Early last year Nicholas Vercollone bought his first property: a run-down three-family Victorian in the working-class Boston suburb of Chelsea for $175,000 in cash. The place, which he spotted on Zillow.com, was being sold “as is” by an estate. “There was two feet of snow in the living room, and we were working in raincoats through the spring,” chuckles Vercollone, a 32-year-old carpenter who decided to invest in distressed properties after working on renovations for other investors.
Fourteen months of near-daily labor and $375,000 in home improvement costs later, he put the updated units up for sale: $299,000 apiece for two three-bedroom condos and $270,000 for the two-bedroom third-floor unit. Like many young entrepreneurs, Vercollone financed the deal in part with loans from relatives (see story, p. 126). After they, the Realtors and the tax collectors get paid, he figures that if he gets just 90% of his asking price for the units he’ll net up to $50,000.
Not great for a year’s work (he did odd jobs to support himself) but enough to convince him there’s money to be made in distressed residential real estate. Vercollone and his fiancée just snapped up a two-family house they plan to renovate and hold as a rental–the first of many they hope to own.

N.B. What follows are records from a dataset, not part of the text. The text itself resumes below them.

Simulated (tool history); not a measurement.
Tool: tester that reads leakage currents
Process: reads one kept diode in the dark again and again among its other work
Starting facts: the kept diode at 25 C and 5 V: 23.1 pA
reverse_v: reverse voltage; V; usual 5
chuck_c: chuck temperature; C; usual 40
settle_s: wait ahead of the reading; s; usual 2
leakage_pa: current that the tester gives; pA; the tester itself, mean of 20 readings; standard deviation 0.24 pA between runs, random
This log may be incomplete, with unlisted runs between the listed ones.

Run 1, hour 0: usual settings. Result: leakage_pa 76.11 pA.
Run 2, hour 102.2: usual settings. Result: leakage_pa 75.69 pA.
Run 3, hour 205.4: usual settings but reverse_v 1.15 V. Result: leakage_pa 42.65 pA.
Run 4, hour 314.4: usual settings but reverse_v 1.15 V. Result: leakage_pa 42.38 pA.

Since the housing bubble burst and the foreclosure wave began, nearly 4 million families have been pushed into the rental market. Meanwhile, the supply of habitable rental units has shrunk, what with new housing starts depressed and many foreclosed homes gone to ruin. The result: Rents are rising. The National Association of Realtors projects a 4% average increase in rents nationally this year and 4% in 2013.